WASHINGTON — The issue of religious freedom and even persecuted Christians in the Middle East are held in low regard by employees at the U.S. State Department thanks to a culture of institutional bias that plagues the department, a former agency employee has said.
Andrew Doran, a former executive secretariat of the U.S. National Commission for the U.N. Educational, Scientific, and Cultural Organization at the State Department, participated in a panel discussion Wednesday night with other human rights lawyers at the National Press Club to discuss religious liberty and human rights in the Donald Trump administration.
Doran, who now serves as the vice president and senior policy advisor for the human rights advocacy organization In Defence of Christians, explained that he feels there is not much that the Trump administration can do to improve the depressing status of religious liberty worldwide.
"On the religious freedom front, we are getting our clock cleaned. This may be a brief interregnum here but I think religious freedom is not doing well worldwide," Doran said. "The United States is not leading in religious freedom. It's not doing well domestically. I don't know that any program at State [Department] is going to change this. I mean, this is something that is deeply rooted in the public culture, in academia."
Doran explained that for decades, the foreign policy establishment has viewed institutional Christianity as an "oppressor" class. Doran added that this establishment view has "extended to Middle East Christians, which we see all the time dealing with people in the foreign policy establishment who really hold Middle East Christians in very low regard."
"It is a perpetual challenge and it is deeply disconcerting," Doran said, adding that IDC and other groups' efforts to get the U.S. government and Congress to recognize that the Islamic State is perpetrating genocide against Yazidis and Christians in northern Iraq last year was a "much heavier lift than it probably ought to have been."
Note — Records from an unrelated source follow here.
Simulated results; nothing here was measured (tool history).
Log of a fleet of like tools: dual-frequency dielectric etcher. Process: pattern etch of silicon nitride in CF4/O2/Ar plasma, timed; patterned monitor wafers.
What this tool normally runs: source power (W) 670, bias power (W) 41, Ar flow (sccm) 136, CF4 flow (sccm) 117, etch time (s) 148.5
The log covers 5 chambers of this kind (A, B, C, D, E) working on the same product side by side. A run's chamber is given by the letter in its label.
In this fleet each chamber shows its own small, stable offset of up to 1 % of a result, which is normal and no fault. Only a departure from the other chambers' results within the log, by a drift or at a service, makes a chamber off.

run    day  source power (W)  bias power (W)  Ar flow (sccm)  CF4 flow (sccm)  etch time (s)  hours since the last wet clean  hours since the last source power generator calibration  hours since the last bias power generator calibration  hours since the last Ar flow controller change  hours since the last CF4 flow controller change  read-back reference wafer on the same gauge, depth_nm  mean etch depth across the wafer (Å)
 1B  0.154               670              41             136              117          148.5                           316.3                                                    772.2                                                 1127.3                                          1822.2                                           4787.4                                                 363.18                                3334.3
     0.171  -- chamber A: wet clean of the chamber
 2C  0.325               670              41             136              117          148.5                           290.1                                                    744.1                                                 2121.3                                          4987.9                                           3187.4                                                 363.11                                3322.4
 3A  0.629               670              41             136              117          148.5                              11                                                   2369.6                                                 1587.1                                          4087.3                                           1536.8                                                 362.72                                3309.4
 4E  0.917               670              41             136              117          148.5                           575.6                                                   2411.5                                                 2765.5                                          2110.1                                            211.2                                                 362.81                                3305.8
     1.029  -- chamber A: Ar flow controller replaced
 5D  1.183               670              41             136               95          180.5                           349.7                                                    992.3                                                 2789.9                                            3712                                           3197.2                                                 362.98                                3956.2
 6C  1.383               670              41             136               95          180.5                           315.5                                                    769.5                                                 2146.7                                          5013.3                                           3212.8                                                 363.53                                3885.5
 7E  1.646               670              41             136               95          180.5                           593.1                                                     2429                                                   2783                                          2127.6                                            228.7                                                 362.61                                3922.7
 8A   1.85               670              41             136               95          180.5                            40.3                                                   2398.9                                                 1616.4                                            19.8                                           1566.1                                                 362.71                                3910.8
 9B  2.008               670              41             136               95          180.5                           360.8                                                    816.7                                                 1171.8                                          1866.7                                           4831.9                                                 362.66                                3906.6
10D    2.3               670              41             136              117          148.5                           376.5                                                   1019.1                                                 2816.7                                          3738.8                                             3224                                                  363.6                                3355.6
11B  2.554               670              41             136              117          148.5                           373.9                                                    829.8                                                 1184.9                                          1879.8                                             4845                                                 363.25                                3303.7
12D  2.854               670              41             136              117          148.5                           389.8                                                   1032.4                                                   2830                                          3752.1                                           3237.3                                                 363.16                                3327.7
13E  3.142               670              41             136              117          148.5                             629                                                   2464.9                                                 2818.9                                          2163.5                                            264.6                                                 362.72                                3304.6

"I think [this] is another example of a sort-of institutional bias perhaps against Christians," Doran said. "At its most benign and its most innocuous, viewed most favorably to the foreign policy establishment, I think you could say that is an inclination not to appear to be biasd in favor of Christians. But I am skeptical of that for a variety of reasons."
One of the reasons Doran suggested is that "the foreign policy machinery" is being run by people who most likely don't share the values of the average Christian or citizens concerned with religious liberty at home and across the globe.
"Here again, we are back to the problem of the governing and the governed being on different paths, but there is very often a very open hostility to Christianity, to traditional values and even to religious freedom," Doran asserted. "I'm thinking now to conversations I have had at the State Department where people in the International Religious Freedom Office were referred to as, 'Oh, those whack jobs,' which is somewhat astounding for public servants."
The State Department's Office of International Religious Freedom was created by Congress when it passed the International Religious Freedom Act of 1998.
Emilie Kao, who worked in the Office of International Religious Freedom from 2005 until 2012 and served as the leader of the office's East Asia Pacific team, agreed in an interview with The Christian Post after the panel discussion that "there is not a high degree of regard for international religious freedom" at the State Department.
"When you go back and look at the way the office was created, it was not an indigenous creation of the State Department. It was created by congressional act, the International Religious Freedom Act of 1998," she said. "So, it has always been viewed as an external creation. I think it has had a hard time — the issue and the office — really gaining trust of other bureaus in the building."
Doran told CP that he doesn't believe the attitude toward the office is because it's congressionally mandated.
"You have many offices that are congressionally mandated that are more consistent with the values of most of the people who work at the State Department," he said.
Doran added that there is not much Trump can do to change the culture in the State Department.
"The number of political appointees is so few that they can't really change the culture of something like the State Department, which is one of the oldest federal agencies that we have," he said. "Even cutting 30 percent of its budget, it's going to do nothing to really change that, nor will fulfilling appointed positions. It will do nothing to change the institutional culture there, really. This is a much deeper cultural problem that goes to kind of a crisis of our public culture in the West."
Kao stressed the importance of Trump not delaying when it comes to nominating someone to be the ambassador at-large for international religious freedom, a position that was left vacant for the first 845 days of Barack Obama's presidency.
She also called for the quick appointments of the White House advisor for international religious freedom, special envoy to the Organization of Islamic Cooperation and assistant secretary of state for democracy, human rights, and labor.
"One of the things that the administration is going to do is put together a national security strategy. That is the blueprint for the entire government to promote U.S. interests abroad. So, the earlier that you can get somebody into those positions and get them at the table in crafting a national security strategy, the more you have that valuable input and reflects an understanding of the religious dynamics on the ground," Kao said. "It is critical that they do this in a timely manner because if they appoint these people much later on, that foundation for the entire government will already be set in that strategy.